In this classic work, Goetzmann argues that the exploration of the American West was not a series of haphazard adventures motivated by personal gain, but rather a series of carefully planned missions to promote the national good. He draws on the diaries and letters of explorers to contrast the early American expeditions, sponsored by the federal government to promote national development, with private British ventures, such as the Hudson's Bay Company, which sought commercial gain.
Meriwether Lewis and William Clark were the first explorers with a broad and explicit sense of national purpose, setting out in 1804 with instructions from President Thomas Jefferson to collect information "covering the whole range of natural history from geology to Indian vocabularies." And as Lewis and Clark traveled toward the American Northwest, William Dunbar and Dr. George Hunter journeyed south to collect information on the newly acquired Louisiana Territory.

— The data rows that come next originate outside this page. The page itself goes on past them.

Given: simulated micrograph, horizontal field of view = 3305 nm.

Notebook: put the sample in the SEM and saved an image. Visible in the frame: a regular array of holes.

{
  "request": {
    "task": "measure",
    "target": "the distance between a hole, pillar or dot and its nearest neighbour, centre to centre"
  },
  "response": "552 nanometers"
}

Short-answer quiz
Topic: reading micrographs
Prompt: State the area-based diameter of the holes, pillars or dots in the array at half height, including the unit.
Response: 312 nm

Two major eras of Western exploration followed the one launched by Lewis and Clark: the period of settlement and investment (1845-1860) and the era of the great surveys (1860-1900). During the first of these, explorers such as John B. Weller and John Russell Bartlett became political diplomats as well as discoverers as they surveyed the boundary between the U.S. and Mexico. During the second period, explorers were no longer discoverers or diplomats, but academic scientists, such as Josiah Dwight Whitney, whose philosophy influenced twentieth-century attitudes toward conservation and the environment.